As the planes circled, preparing to land, the passengers whiled away the time as best they could. It had been a five-hour flight from Königsberg, and many of them were restless. The vain, pompous Ribbentrop had endured a rather stressful night, fretting about his task, poring over official documents and making copious notes. Others were more relaxed. Hitler’s photographer, Heinrich Hoffmann, for instance, was sleeping off the excesses of the previous night. Renowned as something of a drinker and bon viveur , he had earned the nickname of “Reichssäufer,” or “Reich Drunkard,” and, true to form, he had taken the opportunity of the hotel stay in Königsberg to spend a “cheery night” in a nearby bar. Woken just prior to landing, he was delighted to have “slept like a babe” for the entire flight.

Most of those on board peered down at the airfield and the city below. For all of them, flying was still a novel experience, and the bird’s-eye view could be both thrilling and terrifying. Moreover, Moscow itself had more than a whiff of the exotic about it. Not only was the Soviet capital geographically far removed from all that most of them knew, but it was also laden with sinister political connotations as the home of proletarian revolution: the fountainhead of world communism. “There was a feeling of ambivalence,” one of the party later wrote, “that fate should lead us to Moscow, which we had previously fought bitterly as the enemy of European culture.”

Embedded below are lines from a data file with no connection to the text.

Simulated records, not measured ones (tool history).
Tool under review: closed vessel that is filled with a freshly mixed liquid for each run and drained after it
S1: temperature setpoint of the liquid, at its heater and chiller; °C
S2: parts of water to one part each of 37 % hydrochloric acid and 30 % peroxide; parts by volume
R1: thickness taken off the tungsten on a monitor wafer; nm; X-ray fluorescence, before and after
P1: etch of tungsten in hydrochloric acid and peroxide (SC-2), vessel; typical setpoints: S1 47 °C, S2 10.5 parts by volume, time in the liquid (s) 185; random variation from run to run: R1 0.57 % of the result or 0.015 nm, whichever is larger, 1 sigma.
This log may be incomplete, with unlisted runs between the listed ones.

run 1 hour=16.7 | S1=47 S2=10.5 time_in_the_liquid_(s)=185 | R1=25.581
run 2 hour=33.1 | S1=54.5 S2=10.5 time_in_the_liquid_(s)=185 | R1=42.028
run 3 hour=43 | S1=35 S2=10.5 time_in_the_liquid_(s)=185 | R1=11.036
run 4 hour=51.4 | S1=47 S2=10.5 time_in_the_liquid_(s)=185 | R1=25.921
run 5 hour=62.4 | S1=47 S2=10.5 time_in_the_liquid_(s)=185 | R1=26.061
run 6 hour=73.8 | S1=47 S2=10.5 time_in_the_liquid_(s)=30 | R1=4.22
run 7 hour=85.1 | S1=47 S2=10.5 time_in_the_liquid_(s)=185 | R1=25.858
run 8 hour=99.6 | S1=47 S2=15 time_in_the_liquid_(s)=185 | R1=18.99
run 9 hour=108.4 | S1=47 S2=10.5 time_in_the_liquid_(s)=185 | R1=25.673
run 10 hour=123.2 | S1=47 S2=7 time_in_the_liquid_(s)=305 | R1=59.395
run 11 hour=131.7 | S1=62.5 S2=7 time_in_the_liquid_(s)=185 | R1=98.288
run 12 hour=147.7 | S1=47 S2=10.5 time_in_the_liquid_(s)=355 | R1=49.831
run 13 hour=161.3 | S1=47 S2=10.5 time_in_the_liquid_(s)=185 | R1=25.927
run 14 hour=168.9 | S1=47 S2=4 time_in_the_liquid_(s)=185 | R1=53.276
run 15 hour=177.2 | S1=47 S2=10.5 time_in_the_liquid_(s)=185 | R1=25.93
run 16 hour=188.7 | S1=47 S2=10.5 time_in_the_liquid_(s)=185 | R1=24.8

Once the two aircraft landed, it became clear that a substantial welcome had been arranged, as both the airfield and its two-story terminal building were bedecked with German and Soviet flags, the swastika juxtaposed incongruously with the hammer and sickle, a sight that Heinrich Hoffmann—like many others—had considered inconceivable only days before. Evidently, the Soviet authorities had considered it similarly implausible and encountered considerable difficulty in finding sufficient swastika banners for the purpose, finally requisitioning them from local film studios, where they had recently been used for anti-Nazi propaganda films.

As Ribbentrop descended the steps from the plane, a military band struck up “Deutschland, Deutschland über Alles,” then the Soviet anthem, the “Internationale.” Introductions followed, with smart handshakes and smiles all round for the Soviet welcoming delegation and their German guests. A few of the German participants remembered the welcome with more than a dash of cynicism. Johnnie von Herwarth, a junior diplomat at the German embassy in Moscow, stood with a colleague watching a group of Gestapo officers shaking hands with their counterparts from the Soviet secret police, the NKVD. “They’re obviously delighted finally to be able to collaborate,” his colleague said, adding, “But watch out! This will be disastrous, especially when they start exchanging files.” Hitler’s senior interpreter, Paul Schmidt, meanwhile, was amused to see that they were being met by the Soviet deputy foreign minister, Vladimir Potemkin. An educated man, Schmidt knew that an eighteenth-century namesake of Potemkin, one of Catherine the Great’s regional governors, had constructed fake settlements in the Crimea to impress the visiting empress, and they became known as “Potemkin villages.” So, for Schmidt, the name Potemkin was neatly symbolic of the unreality of the scene. Pilot Hans Baur was less cynical. Watching Ribbentrop inspect a guard of honor taken from elite Soviet air force squadrons, he was simply struck by the surreal sight of watching the German foreign minister marching briskly along the line with his arm outstretched in the Hitler salute. “My God,” he said to himself. “Wonders will never cease!”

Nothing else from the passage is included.